Hey Dan! Honestly the punch cutter that I use is the Havana Punch Cutter, super cheap, like $9. I've had mine for about 4 years, attached to my keychain, and it still punches like a champ.


----------



## dvdegeorge (Mar 2, 2015)

I use a Xikar metal V-Cutter and a Zino Double Blade Cigar Cutter
I really like the V cut


----------



## Cigary (Oct 19, 2007)

Cutters are like anything else...it's what works for the individual. Experimentation is something that generally does the trick in finding out what works or what we live best. I love a good V Cut but that means one has to get a cutter that is a proven instrument and doesn't tear up the tobacco during the cut. A straight cut works well but you have to ensure you don't make a cut past the cap or you'll fight the unraveling cigar and that isn't fun.


----------



## dannyG (Mar 5, 2015)

Cigary said:


> Cutters are like anything else...it's what works for the individual. Experimentation is something that generally does the trick in finding out what works or what we live best. I love a good V Cut but that means one has to get a cutter that is a proven instrument and doesn't tear up the tobacco during the cut. A straight cut works well but you have to ensure you don't make a cut past the cap or you'll fight the unraveling cigar and that isn't fun.

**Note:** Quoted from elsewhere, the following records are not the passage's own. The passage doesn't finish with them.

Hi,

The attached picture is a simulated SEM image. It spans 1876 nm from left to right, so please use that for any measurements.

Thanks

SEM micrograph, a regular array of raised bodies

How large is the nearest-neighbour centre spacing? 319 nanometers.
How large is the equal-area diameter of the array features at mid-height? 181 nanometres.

Any recommendations on a V-cutter?


----------



## socalocmatt (Dec 22, 2010)

dannyG said:


> Any recommendations on a V-cutter?


Xikar V Cutter works great, at least mine does. Although I still prefer the normal guillotine.

Here is a review on it: http://www.cigarforums.net/forums/vb/cigar-accessory-reviews/285334-xikar-vx-cutter-review.html


----------



## Cigary (Oct 19, 2007)

dannyG said:


> Any recommendations on a V-cutter?


I can recommend a few but remember that you get what you pay for. I have a Xikar V Cutter and it works great...plus you get a warranty for life so that is an extra reason for buying one. I have a V Cutter from the Boston Cutter Company...it's called the "Little Guy"...here's the link and yes....it will kick your wallets a$$ but I bought mine in 1999 and it works as good today as the day I bought it. Don't be fooled by imitations.....they aren't the same.

Little Guy Boston Cigar Cutter - Mahogany | MonsterMarketplace.com

Another great cutter is the quad stainless steel model that has 4 cuts...2 of the straight kind and 2 V cuts...small and large for each. I think you can still get these for around $40...totally worth it as it is a table top cutter that I've had for 3 years.


----------